All Products
Search
Document Center

Platform For AI:Best practice for running the K-means Clustering component

Last Updated:Nov 15, 2024

This topic describes how to run the K-means Clustering component and Clustering Model Evaluation components of Platform for AI (PAI) by submitting a hyperparameter tuning experiment based on MaxCompute resources to obtain an optimal hyperparameter combination for the K-means Clustering component algorithm.

Step 1: Prepare data

You can prepare test data and evaluation data by referring to the examples in the Clustering Model Evaluation topic.

The sample data pai_online_project.pai_kmeans_test_input and pai_online_project.pai_cluster_evaluation_test_input used in this example are from an open source data source. You can directly use the data.

Step 2: Create an experiment

  1. Go to the Create Experiment page. For more information, see Create an experiment.

  2. On the Create Experiment page, configure the parameters. The following tables describe the key parameters. For information about other parameters, see Create an experiment.

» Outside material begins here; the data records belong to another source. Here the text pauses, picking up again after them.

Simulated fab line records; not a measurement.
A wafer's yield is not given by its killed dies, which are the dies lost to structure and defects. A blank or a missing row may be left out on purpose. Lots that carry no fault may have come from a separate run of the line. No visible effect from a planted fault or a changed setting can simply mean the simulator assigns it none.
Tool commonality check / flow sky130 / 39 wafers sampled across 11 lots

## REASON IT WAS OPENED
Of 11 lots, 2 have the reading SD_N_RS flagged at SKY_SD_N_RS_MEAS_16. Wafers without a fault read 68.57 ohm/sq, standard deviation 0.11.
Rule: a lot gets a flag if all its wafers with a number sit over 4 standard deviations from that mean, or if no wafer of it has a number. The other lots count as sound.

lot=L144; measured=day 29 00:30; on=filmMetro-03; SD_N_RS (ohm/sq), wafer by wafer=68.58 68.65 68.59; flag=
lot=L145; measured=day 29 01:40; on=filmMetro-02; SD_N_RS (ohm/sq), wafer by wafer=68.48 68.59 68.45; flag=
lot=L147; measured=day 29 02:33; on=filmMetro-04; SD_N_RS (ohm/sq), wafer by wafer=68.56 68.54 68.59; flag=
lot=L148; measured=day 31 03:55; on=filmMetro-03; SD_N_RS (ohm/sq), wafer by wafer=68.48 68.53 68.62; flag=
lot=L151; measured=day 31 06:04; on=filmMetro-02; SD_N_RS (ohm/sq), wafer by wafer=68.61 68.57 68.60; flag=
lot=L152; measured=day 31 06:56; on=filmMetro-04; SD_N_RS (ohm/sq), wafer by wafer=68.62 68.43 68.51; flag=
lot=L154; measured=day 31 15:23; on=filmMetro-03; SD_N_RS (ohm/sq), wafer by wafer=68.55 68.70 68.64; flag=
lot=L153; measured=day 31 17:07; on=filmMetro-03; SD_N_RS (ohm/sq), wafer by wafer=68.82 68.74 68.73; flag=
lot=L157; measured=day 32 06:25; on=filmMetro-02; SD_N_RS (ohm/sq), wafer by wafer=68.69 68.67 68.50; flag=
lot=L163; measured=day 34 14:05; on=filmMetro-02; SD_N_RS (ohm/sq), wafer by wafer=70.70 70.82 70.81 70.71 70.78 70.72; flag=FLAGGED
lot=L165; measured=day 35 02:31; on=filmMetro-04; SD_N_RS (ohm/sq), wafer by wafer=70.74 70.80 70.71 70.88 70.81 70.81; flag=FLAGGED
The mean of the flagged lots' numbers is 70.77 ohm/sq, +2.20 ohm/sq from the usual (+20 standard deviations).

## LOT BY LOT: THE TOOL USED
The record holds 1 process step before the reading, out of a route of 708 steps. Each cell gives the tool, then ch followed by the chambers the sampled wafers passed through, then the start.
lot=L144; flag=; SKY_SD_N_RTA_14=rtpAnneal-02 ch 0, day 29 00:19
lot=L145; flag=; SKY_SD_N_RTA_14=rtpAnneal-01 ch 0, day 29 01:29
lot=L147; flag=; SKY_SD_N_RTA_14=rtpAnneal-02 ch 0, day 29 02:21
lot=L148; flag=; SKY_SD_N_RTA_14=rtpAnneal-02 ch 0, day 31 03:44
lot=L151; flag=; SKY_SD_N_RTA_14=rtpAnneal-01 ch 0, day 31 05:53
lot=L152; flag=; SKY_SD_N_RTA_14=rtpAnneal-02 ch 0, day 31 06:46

    • Execution Configurationsimage.png

      Parameter

      Description

      Metric Type

      Select MaxCompute.

      Command

      Configure the following commands and run the commands in sequence:

      • Command 1: Run the K-means Clustering component to build a clustering model by using the prepared test data. For information about how to configure the parameters, see the "Method 2: Run PAI commands" section in the K-means Clustering topic.

        pai -name kmeans
            -project algo_public
            -DinputTableName=pai_online_project.pai_kmeans_test_input
            -DselectedColNames=f0,f1
            -DappendColNames=f0,f1
            -DcenterCount=${centerCount}
            -Dloop=10
            -Daccuracy=0.01
            -DdistanceType=${distanceType}
            -DinitCenterMethod=random
            -Dseed=1
            -DmodelName=pai_kmeans_test_output_model_${exp_id}_${trial_id}
            -DidxTableName=pai_kmeans_test_output_idx_${exp_id}_${trial_id}
            -DclusterCountTableName=pai_kmeans_test_output_couter_${exp_id}_${trial_id}
            -DcenterTableName=pai_kmeans_test_output_center_${exp_id}_${trial_id};

        In the preceding code, ${centerCount} and ${distanceType} are the hyperparameter variables that you can define.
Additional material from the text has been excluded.